I stay at the Motherland 2 Hotel for approximately three days. The tourists arrive daily, eat their eggs for breakfast and go through routine discussions about itineraries. It becomes unbearable quickly, so I move to a hotel that is cheaper and has fewer tourists. I find one right in the centre of town called the Garden Hotel, which does not have a garden. It overlooks the 2,200 thousand-year-old Sule pagoda situated smack bang in the middle of a roundabout. The British “redesigned” central Yangon in the early 1900s.

The hotel is basic but the room is surprisingly quiet. Outside, the streets, and the footpaths resemble ruins of an ancient city; as if an earthquake had recently struck and repairs were never carried out. There have been many actual earthquakes over the years. At night, central Yangon is dimly lit and chaotic and there are many street stalls lining the broken footpaths. The whole atmosphere is kind of carnivalesque and spooky.

Before arriving in Myanmar, I read that the military-run junta government raises revenue by collecting entrance fees to the various tourist hotspots in Myanmar. Earlier in the week, I’d briefly visited Sule pagoda. While attempting to circumambulate the stupa, I was accosted by angry-looking officials. They interrupted my walk around the stupa with abrupt demands for money. Ignoring their rude interjections, I try to continue my meditative walk but was harassed again by another angry person - a man purporting to be a religious teacher who explains that all foreigners must pay the fee. Explaining, in my condescending manner, that there shouldn’t be any monetary fee to enter a religious site, he gets angrier. I replied, “you are no teacher you're just another greedy angry man!” and left. Walking along the cracked streets of Yangon, I wonder if all future attempts to visit the stupas in Myanmar will be met with such an experience.

As I watch a chicken’s throat being cut, its head pulled off with a flick of the wrist and its body being thrown into a bucket to bleed out, I think about death. The butcher disassembles the chicken with ease. Splattered blood covers the brick walls and on the concrete floor are baskets of live chickens waiting to be killed. I notice the feathery dust from the chickens floating in the air and think “… this is Bird Flu city!” The butcher notices me taking a photo and smiles. There’s a sense of pride behind his smile. I think about the concept of 'right occupation’ mentioned in Buddhist texts. Having a profession relating to the suffering of animals isn't one. I don't think this is on the mind of the butcher, as he continues to kill another chicken, as he appears to be Muslim. It’s also written that the animal kingdom is one of suffering. Even the butcher would have to relate to that one. Downtown Yangon is dusty and hot, so I leave the market somewhat affected by the gruesomeness of those chicken deaths and head back to my hotel room.

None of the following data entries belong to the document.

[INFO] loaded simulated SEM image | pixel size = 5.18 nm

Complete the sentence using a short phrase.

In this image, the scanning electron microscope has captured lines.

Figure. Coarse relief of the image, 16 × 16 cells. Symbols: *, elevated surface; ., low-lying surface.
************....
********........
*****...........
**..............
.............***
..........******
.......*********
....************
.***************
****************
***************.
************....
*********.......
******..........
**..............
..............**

After being in Myanmar, I’d like to attempt the border crossing in the northeast and continue travelling into Laos so I need to organise a visa. I go to the Laos embassy and fill out the forms. An official there tells me that it’s technically not an international border crossing and only three people have crossed there in the past year. Regardless, I pick up my visa later that day and organise a permit to enter that area. I also need a ‘backup visa’ and permit to cross into Thailand if the Laos border crossing isn't an option. The information at the government-operated travel agency isn’t helpful. I cannot purchase the permit alone and must pay for a guide and a jeep. Also, I cannot cross into northeast Myanmar by land. I’m told I’d have to go to Keng Tung. I abort the whole land border crossing mission and instead purchase a return flight back to Bangkok, departing Yangon in 28 days on the 12th of the 12th. The numbers seem curious, as my initial visa for arrival in Myanmar was issued on the 11th of the 11th.

Originally, I planned to stay at Pa-auk Forest monastery for a 10-day vipassana meditation retreat. I haven’t yet completely decided against it. Walking towards Shwedagon Pagoda from the west, the golden temple shines in the sun. This is the most important Buddhist site in Myanmar. It’s also where the monks began their protests in 2007. Which was followed by a systematic ransacking of monasteries and the killing of many monks. As I jump a fence to cross the road. A soldier calls me over and reprimands me for doing so. I notice a large scar across his face. His attitude changes the moment I apologise.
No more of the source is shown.